Significance tests: the z-test - comparing with a population of known mean and variance
Overview
Teaching: 30 min
Exercises: 10 minQuestions
How do I compare a sample mean with an expected value, when I know the true variance that the data are sampled from?
Objectives
Learn the general approach to significance testing, including how to formulate a null hypothesis and calculate a p-value.
See how you can formulate statements about the signficance of a test.
Learn how to compare a normally distributed sample mean with an expected value for a given hypothesis, assuming that you know the variance of the distribution the data are sampled from.
In this episode we will be using numpy, as well as matplotlib’s plotting library. Scipy contains an extensive range of distributions in its ‘scipy.stats’ module, so we will also need to import it. Remember: scipy modules should be installed separately as required - they cannot be called if only scipy is imported.
import numpy as np
import matplotlib.pyplot as plt
import scipy.stats as sps
Significance testing
We want to test the idea that our data are drawn from a distribution with a given mean value. For the Michelson case, this is the speed of light in air, i.e. we are testing the null hypothesis that the difference between our data distribution’s mean and the speed of light in air is consistent with being zero. To do this, we need to carry out a significance test, which is a type of hypothesis test where we compare a test statistic calculated from the data with the distribution expected it if the null hypothesis is true.
The procedure for significance testing is:
- Choose a test statistic appropriate to test the null hypothesis.
- Calculate the test statistic for your data.
- Compare the test statistic with the distribution expected for it if your null hypothesis is true: the percentile (and whether or not the test is two-tailed) of the test statistic in the distribution gives the \(p\)-value, which is the probability that you would obtain the observed test statistic if your null hypothesis is true.
The \(p\)-value is an estimate of the statistical significance of your hypothesis test. It represents the probability that the test statistic is equal to or more extreme than the one observed, Formally, the procedure is to pre-specify (before doing the test, or ideally before even looking at the data!) a required significance level \(\alpha\), below which one would reject the null hypothesis, but one can also conduct exploratory data analysis (e.g. when trying to formulate more detailed hypotheses for testing with additional data) where a \(p\)-value is simply quoted as it is and possibly used to define a set of conclusions.
The null hypothesis itself should be framed according to the scientific question you are trying to answer. We cannot write a simple prescription for this as the range of questions and ways to address them is too vast, but we give some starting points further below and you will see many examples for inspiration in the remainder of this course.
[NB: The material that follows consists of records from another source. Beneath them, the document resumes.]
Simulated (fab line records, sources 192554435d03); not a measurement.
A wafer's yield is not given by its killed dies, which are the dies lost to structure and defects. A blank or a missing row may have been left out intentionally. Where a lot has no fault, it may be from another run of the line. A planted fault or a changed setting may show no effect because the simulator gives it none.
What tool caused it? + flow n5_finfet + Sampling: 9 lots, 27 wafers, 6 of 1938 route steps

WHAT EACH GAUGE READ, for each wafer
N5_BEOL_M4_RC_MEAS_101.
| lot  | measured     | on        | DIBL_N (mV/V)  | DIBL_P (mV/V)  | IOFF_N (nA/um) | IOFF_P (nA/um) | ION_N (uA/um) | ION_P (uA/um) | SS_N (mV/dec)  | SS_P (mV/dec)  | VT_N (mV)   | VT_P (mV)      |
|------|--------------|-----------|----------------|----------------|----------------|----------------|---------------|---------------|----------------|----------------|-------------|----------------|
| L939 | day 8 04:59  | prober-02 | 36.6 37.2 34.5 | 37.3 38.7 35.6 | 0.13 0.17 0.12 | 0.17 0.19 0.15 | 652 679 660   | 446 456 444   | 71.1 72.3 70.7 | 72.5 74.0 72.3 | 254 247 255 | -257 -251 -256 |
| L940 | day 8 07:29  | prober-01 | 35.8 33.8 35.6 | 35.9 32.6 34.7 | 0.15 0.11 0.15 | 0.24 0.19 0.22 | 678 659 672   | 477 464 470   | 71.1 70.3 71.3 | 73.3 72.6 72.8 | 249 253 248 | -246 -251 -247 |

Significance testing: two-tailed case
Often the hypothesis we are testing predicts a test statistic with a (usually symmetric) two-tailed distribution, because only the magnitude of the deviation of the test statistic from the expected value matters, not the direction of that deviation. A good example is for deviations from the expected mean due to statistical error: if the null hypothesis is true we don’t expect a preferred direction to the deviations and only the size of the deviation matters.
Calculation of the 2-tailed \(p\)-value is demonstrated in the figure below. For a positive observed test statistic \(Z=z^{\prime}\), the \(p\)-value is twice the integrated probability density for \(z\geq z^{\prime}\), i.e. \(2\times(1-cdf(z^{\prime}))\).
Note that the function 1-cdf is called the survival function and it is available as a separate method for the statistical distributions in
scipy.stats
, which can be more accurate than calculating 1-cdf explicitly for very small \(p\)-values.For example, for the graphical example above, where the distribution is a standard normal:
print("p-value = ",2*sps.norm.sf(1.7))
p-value = 0.08913092551708608
In this example the significance is low and the null hypothesis is not ruled out at better than 95% confidence.
Significance levels and reporting
How should we choose our significance level, \(\alpha\)? It depends on how important is the answer to the scientific question you are asking!
- Is it a really big deal, e.g. the discovery of a new particle, or an unexpected source of emission in a given waveband (such as the first electromagnetic counterpart to a gravitational wave source)? If so, then the usual required significance is \(\alpha= 5\sigma\), which means the probability of the data being consistent with the null hypothesis (i.e. non-detection of the particle or electromagnetic counterpart) is equal or less than that in the integrated pdf more than 5 standard deviations from the mean for a standard normal distribution (\(p\simeq 5.73\times 10^{-7}\) or about 1 in 1.7 million).
- Is it important but not completely groundbreaking or requiring re-writing of or large addition to our understanding of the scientific field? For example, the ruling out of a particular part of parameter space for a candidate dark matter particle, or the discovery of emission in a known electromagnetic radiation source but in a completely different waveband to that observed before (e.g. an X-ray counterpart to an optical source)? In this case we would usually be happy with \(\alpha= 3\sigma\) (\(p\simeq 2.7\times 10^{-3}\), i.e. 0.27% probability).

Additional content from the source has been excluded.